After battling for nine days, Germany’s Koray Aldemir emerged as the winner of the World Series of Poker Main Event on Wednesday. The 31-year-old poker pro scored $8 million and the championship gold bracelet for the victory.
“It’s just the dream of every poker player honestly,” Aldemir told PokerGO after his win. “I don’t know what to say. George was so tough, so I’m really happy that I could beat him.
“It was an incredibly stressful week for all of us I think. I’m sure I had lots of mistakes, but I just tried to stay calm and play as good as possible.”
Aldemir entered the final table with a massive chip lead and that continued this week when play reached the final three. He becomes the reigning world champion after the 2020 event was mostly played online.
WSOP Main Event action gets underway
Play resumed on Wednesday with Aldemir battling the United Kingdom’s Jack Oliver and George Holmes, of Atlanta, Georgia, and formerly of New Jersey. Oliver sat second in chips and Holmes in third.
Aldemir began with more chips than both of his opponents combined. However, Oliver and Holmes still had fairly deep stacks as well. Aldemir pressed the action early, making use of his big stack.
But both shorter stacks seemed ready to battle. Holmes rocketed up to second in chips after winning a few early hands from Oliver.

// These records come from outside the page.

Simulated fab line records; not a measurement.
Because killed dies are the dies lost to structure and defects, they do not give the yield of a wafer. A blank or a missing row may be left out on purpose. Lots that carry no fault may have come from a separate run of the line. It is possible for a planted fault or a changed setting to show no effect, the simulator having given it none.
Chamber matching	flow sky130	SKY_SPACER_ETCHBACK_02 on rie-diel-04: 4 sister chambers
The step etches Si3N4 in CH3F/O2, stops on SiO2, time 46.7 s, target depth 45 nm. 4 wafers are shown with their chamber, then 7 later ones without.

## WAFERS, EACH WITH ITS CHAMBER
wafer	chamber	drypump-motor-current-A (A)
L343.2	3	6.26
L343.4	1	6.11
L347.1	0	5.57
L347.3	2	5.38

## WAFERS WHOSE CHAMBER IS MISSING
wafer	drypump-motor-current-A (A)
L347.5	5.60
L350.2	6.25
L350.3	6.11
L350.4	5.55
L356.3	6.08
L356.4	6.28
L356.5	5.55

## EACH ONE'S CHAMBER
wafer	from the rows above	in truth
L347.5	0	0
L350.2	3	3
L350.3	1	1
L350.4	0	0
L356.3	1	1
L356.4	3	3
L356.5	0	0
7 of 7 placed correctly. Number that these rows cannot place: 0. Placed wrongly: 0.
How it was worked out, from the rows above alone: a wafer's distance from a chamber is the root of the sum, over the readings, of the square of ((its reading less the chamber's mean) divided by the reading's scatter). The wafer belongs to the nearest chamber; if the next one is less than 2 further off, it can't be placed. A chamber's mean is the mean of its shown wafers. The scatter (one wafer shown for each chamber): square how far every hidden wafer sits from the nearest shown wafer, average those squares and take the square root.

After about two hours, Oliver moved all in on a short stack of 36 million with A♣8♦ from the small blind. George Holmes eventually called from the bg blind with Q♠J♠.
Oliver looked to be in good shape on a flop of 8♥7♥5♠. But the J♣ followed by the 9♥ on the river game Holmes the pot. Oliver exited the tournament with $3 million for third place.
Heads-up battle begins
When heads-up play kicked off, Aldemir held 262 million chips with Holmes at 137.4 million. The matchup presented a real dichotomy of poker players.
Aldemir had more than $13 million in live tournament winnings coming into the event. Holmes is a recreational poker player and his only career tournament cash came in the 2019 Main Event for $50,855.
Both players had boisterous rails cheering them on throughout. Holmes’ wife was also in attendance and had never seen him play poker before following the final table on PokerGO.
Despite his inexperience in major tournaments, Holmes proved a tough opponent. He quickly chopped away at his opponent’s lead with some cagy play and an occasional bluff.
The two players clashed with some big hands at times, including an Ace-King versus Ace-Queen scenario. But both seemed to stay in control and willing to avoid some dangerous spots.
Aldemir caught some nice hands in the middle of heads-up play, including a straight flush, to maintain his lead. However, Holmes battled back and even took the lead for a time, including winning a nice pot after flopping a straight.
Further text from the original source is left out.